I am both the beloved friend and worst enemy of the inclusion work of Silicon Valley. The dichotomy of these two realities feels strange to me, but not unfamiliar. As a black man from Compton and accomplished software engineer, I have experienced the privileges rarely achieved by people that come from underprivileged backgrounds. I feel included. But as a Protestant and Reformed Christian, the microaggressions I have suffered reminds me that my faith bears little value in the tech world. There is no space for my religious identity when I read between the lines of Silicon Valley’s prevailing narrative of inclusion. I am neither resentful nor surprised by this fact. But the disparate experiences I’ve encountered as a black man and a Christian make me wonder—what is the real goal of inclusion?

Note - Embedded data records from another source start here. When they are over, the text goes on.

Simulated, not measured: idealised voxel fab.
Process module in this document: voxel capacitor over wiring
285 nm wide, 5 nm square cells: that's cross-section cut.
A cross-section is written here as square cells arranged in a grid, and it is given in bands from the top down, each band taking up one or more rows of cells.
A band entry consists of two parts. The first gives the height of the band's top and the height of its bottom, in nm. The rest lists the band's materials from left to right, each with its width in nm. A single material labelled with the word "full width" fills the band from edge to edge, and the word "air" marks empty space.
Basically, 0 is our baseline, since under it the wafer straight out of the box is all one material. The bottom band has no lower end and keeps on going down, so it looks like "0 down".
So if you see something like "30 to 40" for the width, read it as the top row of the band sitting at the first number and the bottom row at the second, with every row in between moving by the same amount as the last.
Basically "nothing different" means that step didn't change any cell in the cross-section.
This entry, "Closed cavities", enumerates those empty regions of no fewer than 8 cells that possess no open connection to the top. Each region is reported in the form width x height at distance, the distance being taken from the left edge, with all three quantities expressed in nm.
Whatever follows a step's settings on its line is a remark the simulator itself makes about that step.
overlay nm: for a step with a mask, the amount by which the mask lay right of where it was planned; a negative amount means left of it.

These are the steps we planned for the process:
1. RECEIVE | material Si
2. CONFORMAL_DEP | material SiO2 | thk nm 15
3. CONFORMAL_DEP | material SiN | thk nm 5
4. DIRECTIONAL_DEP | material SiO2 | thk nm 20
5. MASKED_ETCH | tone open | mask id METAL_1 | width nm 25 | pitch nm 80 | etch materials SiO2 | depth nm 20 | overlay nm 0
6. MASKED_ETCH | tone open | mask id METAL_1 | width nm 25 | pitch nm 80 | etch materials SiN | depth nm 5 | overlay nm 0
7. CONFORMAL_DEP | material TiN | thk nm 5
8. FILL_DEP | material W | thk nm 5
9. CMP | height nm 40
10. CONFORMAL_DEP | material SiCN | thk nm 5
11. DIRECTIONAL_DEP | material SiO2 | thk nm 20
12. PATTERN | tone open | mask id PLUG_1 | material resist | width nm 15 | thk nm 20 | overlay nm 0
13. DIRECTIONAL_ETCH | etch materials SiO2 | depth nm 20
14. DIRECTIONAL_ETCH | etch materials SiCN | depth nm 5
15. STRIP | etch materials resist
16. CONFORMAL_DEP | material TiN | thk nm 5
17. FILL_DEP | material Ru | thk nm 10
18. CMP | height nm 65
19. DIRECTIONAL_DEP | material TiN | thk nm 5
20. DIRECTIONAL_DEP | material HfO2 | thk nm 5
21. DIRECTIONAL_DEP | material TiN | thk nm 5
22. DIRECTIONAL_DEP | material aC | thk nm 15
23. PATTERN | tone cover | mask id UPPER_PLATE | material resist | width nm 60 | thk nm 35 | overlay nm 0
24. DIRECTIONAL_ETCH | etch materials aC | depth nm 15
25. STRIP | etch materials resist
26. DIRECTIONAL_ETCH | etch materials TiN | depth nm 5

The idea of inclusion is more enigmatic than people care to admit. Not everyone even means the same thing when they use the word. And no, the dictionary is not much of a help. Merriam Webster defines inclusion as “the action or state of including or of being included within a group or structure.” But what does this mean for tech? What is this group that we want to make more inclusive? What does a diverse and inclusive Silicon Valley look like?
For those not in the know, the great promise of inclusion in tech is that companies will benefit from a more innovative workforce and the competitive advantages that come with it. This stands upon the understanding that innovation requires people to think differently about challenges and see opportunities that competitors have missed. Having diverse perspectives at the table fosters the right conditions for innovation to occur. Building teams around people of differing backgrounds and worldviews enables the collaboration that otherwise would not occur in strictly homogenous groups.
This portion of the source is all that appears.